Earlier this week we looked at the Aussie Dollar – not least because there were some important news releases due in Australia. At the time we suggested that the audusd pair was preparing to break out on the daily chart to test the 1.0600 price region once again, and indeed in this morning’s trading session this is precisely what has happened.
One of the underlying drivers for this move higher was the hammer price bar of 4th January and consequent isolated pivot low which was formed in the 1.0400 price region which gave the pair some much needed momentum. This is also reinforced the previous pivot posted in late December at the 1.0350 price point.
Yesterday’s price action was significant, not so much in terms of the trading range which was narrow on the day, but in terms of the changes which occurred as a result.
First, the daily trend transitioned from congestion (white dots) to bullish green dots. Second, our heatmap also transitioned from dark green to bright green, confirming this positive view.

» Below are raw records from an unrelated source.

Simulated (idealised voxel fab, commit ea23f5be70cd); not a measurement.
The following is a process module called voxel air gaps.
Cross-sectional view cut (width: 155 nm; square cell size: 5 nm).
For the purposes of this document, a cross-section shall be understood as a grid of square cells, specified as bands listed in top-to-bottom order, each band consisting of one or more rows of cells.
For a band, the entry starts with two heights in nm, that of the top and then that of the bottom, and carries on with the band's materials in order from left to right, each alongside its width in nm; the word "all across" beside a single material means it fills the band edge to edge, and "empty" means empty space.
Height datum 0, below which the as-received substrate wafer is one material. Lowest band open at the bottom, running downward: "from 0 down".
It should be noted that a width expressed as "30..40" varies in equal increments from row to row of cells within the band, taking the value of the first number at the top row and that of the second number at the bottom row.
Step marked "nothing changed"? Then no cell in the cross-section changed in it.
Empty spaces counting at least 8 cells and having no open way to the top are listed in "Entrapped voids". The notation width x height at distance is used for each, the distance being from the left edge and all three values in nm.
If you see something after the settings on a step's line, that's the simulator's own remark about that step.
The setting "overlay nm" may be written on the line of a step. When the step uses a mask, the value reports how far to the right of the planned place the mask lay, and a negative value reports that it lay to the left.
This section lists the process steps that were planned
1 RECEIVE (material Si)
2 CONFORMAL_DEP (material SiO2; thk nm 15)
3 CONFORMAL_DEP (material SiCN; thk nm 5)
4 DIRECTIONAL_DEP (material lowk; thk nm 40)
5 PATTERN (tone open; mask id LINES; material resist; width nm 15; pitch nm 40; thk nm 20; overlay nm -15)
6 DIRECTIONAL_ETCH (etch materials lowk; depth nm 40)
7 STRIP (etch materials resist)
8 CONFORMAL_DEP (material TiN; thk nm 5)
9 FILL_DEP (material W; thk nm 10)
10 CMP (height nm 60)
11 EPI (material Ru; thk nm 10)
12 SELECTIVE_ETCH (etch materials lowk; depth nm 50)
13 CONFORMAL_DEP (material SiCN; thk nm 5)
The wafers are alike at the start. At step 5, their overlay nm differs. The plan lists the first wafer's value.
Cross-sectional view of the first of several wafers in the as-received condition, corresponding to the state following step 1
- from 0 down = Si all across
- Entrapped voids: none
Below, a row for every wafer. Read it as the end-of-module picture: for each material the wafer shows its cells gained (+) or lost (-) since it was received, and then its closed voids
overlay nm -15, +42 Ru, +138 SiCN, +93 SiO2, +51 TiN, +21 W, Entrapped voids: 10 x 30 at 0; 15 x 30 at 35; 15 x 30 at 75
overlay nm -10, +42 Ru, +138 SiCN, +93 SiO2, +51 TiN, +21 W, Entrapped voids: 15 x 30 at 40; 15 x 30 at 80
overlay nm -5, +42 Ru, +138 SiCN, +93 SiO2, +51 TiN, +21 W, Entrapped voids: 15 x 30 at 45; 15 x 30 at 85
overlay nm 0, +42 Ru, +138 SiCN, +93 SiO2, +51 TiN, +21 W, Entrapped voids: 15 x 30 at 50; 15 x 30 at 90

Finally, volume on the daily chart has remained firmly bullish since early January and is rising gently, all supportive of a move higher. The three day trend and volume is both white & in congestion, and once this transitions through to bullish then expect to see the pair break higher and through the strong resistance which is now immediately ahead in the 1.0600 price zone.In today’s trading the pair has already tested this region once and at the time of writing is trading at 1.0578. If the 1.06 price point is breached with a clear break and hold, then this will supply a substantial platform of price support which will see the pair move higher still with 1.0800 the next immediate target, last seen in February 2012 and from there a short hop to the 1.1 level of 2011.